The song premiered via WRTI who writes that “Never is the group unsure or unsteady. Trust and camaraderie are evident from beat one, stemming from the New Jawn’s experience dazzling crowds around the world.”

Christian McBride Shares New Track “Prime” from upcoming album "Christian McBride’s New Jawn: Prime" Out February 24th

Listen: Christian McBride’s New Jawn: “Prime”

Christian McBride’s New Jawn: Prime reflects the influence of the masters he’s studied under throughout his remarkable career, even as it reconfirms McBride’s place in the pantheon of today’s living legends of jazz. The album will be released on February 24th via McBride’s Brother Mister imprint on Mack Avenue Music Group, and is currently available for pre-save.
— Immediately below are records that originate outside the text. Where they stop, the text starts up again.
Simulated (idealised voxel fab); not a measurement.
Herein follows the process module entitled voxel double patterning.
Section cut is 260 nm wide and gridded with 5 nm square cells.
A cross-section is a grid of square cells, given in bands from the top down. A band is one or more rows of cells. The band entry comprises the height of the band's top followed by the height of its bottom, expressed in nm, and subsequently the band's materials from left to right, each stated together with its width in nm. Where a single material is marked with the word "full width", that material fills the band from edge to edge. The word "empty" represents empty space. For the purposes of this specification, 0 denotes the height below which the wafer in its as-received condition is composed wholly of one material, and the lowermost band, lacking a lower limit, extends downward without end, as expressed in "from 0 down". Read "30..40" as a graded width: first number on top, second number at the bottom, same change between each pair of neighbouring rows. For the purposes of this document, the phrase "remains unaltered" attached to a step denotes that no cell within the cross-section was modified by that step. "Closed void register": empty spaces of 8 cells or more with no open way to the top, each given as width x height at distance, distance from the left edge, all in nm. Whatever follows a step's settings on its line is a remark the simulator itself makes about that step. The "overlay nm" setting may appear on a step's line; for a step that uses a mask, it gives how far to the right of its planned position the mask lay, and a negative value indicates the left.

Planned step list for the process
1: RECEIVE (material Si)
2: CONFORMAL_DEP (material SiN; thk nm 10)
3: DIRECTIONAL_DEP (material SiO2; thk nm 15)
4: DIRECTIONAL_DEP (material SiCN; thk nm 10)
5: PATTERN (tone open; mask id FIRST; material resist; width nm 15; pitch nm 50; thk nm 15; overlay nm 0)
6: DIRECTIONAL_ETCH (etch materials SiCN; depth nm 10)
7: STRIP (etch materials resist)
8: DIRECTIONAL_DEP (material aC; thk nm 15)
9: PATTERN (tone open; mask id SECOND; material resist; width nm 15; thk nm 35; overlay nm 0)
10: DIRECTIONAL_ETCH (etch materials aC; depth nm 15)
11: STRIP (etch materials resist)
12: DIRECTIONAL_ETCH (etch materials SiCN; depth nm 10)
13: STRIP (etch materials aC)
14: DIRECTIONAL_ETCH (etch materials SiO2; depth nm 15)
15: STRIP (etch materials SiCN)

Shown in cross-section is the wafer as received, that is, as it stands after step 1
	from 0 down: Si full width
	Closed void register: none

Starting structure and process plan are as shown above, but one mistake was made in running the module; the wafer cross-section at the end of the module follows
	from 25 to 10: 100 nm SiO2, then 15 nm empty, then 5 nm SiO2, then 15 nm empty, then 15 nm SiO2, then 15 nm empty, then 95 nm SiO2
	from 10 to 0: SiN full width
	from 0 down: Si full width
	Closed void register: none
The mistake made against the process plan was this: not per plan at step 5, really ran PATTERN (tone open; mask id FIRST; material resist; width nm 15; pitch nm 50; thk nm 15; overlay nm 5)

McBride recently shared the track “Head Bedlam,” a selection that opens the album with a series of dazzlingly chaotic runs before settling into a robust funk groove. 

In addition to receiving his sixteenth GRAMMY nomination for Best Jazz Instrumental Album last year, McBride also swept DownBeat’s 2022 Readers Poll, winning the Artist of the Year, Bassist of the Year, and Producer of the Year categories. He also secured additional accolades at the inaugural Jazz Music Awards, winning in the Best Mainstream Artist and Best Duo, Group, or Band categories (with his group Inside Straight).

McBride is an elder statesman ahead of his time, possessed of the gravitas and renown expected of that title, yet he’s rarely conservative in his work, constantly looking beyond the next creative horizon. Uniquely for someone who has increasingly become the face of the genre, McBride has adamantly resisted the role of gatekeeper, refusing to adhere to strict definitions of what constitutes “jazz.”

Instead he has channeled his wealth of influences and experiences into his own music and continues to seek out the next chapter in its ongoing evolution, while serving as a model of ambitious diversity for those seeking to define it. 

Prime exemplifies jazz greats at the zenith of their powers who insist on scaling greater heights. The New Jawn quartet – McBride, trumpeter Josh Evans, saxophonist and bass clarinetist Marcus Strickland, and drummer Nasheet Waits – has managed to maintain a sense of freshness and daring that evokes the thrills of a group of brash upstarts, while navigating a wide spectrum of improvisational moods and daunting compositional challenges that could only be pulled off by four musicians of this unmatched caliber.

“I think that all of us are at our prime as musicians,” McBride said, explaining the album’s title, before slyly correcting himself. “No, I’ll think positive – we’re almost at our prime.”

That ambitious optimism is perhaps the key to McBride’s remarkable success. He clearly believes strongly that there’s always room for growth and more to achieve, regardless of the remarkable list of accomplishments that he’s already chalked up. At 50, the bassist and composer sits at the pinnacle of the jazz world, both a globally esteemed artist and a respected authority and advocate for the music. 

Beyond his universally recognized virtuosity, McBride has won eight Grammy Awards, garnered acclaim for his poignant ode, The Movement, Revisited, and performed multiple times at the White House. Beyond his own work he’s a tireless champion for jazz’s continued relevance through his work as Artistic Director of the Newport Jazz Festival, host of the NPR radio program Jazz Night in America, Artistic Director of the music education organizations Jazz House Kids and Jazz Aspen, Artistic Advisor for the New Jersey Performing Arts Center and its TD James Moody Jazz Festival, and Associate Artistic Director for the National Jazz Museum in Harlem.

He is a living example of the torch-passing tradition of jazz, having worked and apprenticed with genre icons like Sonny Rollins, McCoy Tyner, Milt Jackson, Chick Corea, Freddie Hubbard, and Ray Brown, as well as giants of R&B, rock, hip-hop, and classical music; while sharing that priceless experience with new generations through his work as a bandleader (rising stars who’ve risen through the ranks of his ensembles include vibraphonist Warren Wolf, pianist Christian Sands, and drummer Ulysses Owens, Jr.) and as an educator.